I’m willing to accept that the sort of saddle most of us are used to on an actual bike won’t really work for most gym users. But if there’s one thing I’ve noticed from my recent time in a gym, it’s that however inexperienced a gym user might be absolutely none of them have the Lego-shaped buttocks required to interface with a gym bike’s saddle. Somewhere out there is a gym bike designer with a huge square backside and a gap of about a foot between their thighs, who’s completely baffled at what everyone is complaining about.
There are the bonus features. “It would be a nice idea,” I assume a designer said, “if there were electrodes on the bars that measured the user’s pulse.”
“Yes,” came a reply, “but that’s really hard to do.”
“No it’s not. Just set it so it always says 135 bpm.”
Manfully I battled all these deficiencies. I even managed to do the toe straps up tightly enough to cut off the circulation to my feet, as the old-school riders of my acquaintance tell me is required. And I twiddled away for an hour on the little kiddy cranks while the saddle grew squarer and harder with each passing minute, with the sort of determination to make myself miserable that make us time triallists such a hit at parties.

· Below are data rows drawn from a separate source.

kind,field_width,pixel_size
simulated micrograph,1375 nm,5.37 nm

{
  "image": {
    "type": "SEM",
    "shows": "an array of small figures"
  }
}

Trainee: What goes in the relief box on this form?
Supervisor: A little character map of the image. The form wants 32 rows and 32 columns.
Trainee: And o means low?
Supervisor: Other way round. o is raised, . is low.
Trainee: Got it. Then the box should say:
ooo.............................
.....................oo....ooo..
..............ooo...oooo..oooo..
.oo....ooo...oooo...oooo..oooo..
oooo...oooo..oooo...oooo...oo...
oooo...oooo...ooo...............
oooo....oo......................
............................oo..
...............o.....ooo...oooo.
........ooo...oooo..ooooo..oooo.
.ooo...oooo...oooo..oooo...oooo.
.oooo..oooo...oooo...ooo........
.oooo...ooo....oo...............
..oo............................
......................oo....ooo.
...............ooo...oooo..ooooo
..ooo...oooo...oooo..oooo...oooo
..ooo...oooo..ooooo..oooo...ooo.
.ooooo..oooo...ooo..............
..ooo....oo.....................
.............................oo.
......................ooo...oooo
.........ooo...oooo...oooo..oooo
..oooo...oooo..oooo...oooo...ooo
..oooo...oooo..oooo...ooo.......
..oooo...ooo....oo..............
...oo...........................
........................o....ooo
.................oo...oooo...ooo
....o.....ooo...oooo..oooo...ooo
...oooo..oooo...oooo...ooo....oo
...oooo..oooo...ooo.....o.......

By the time I’d finished there was a river of sweat that reached the door. A woman in leopard-print leggings used a Step to make a bridge over it. A sort of exclusion zone formed around me. I was as popular as a gendarme with a warrant at a Tour hotel.
It took the full hour before it dawned on me that maybe they make gym bikes like that on purpose to keep people like us out of hotel gyms.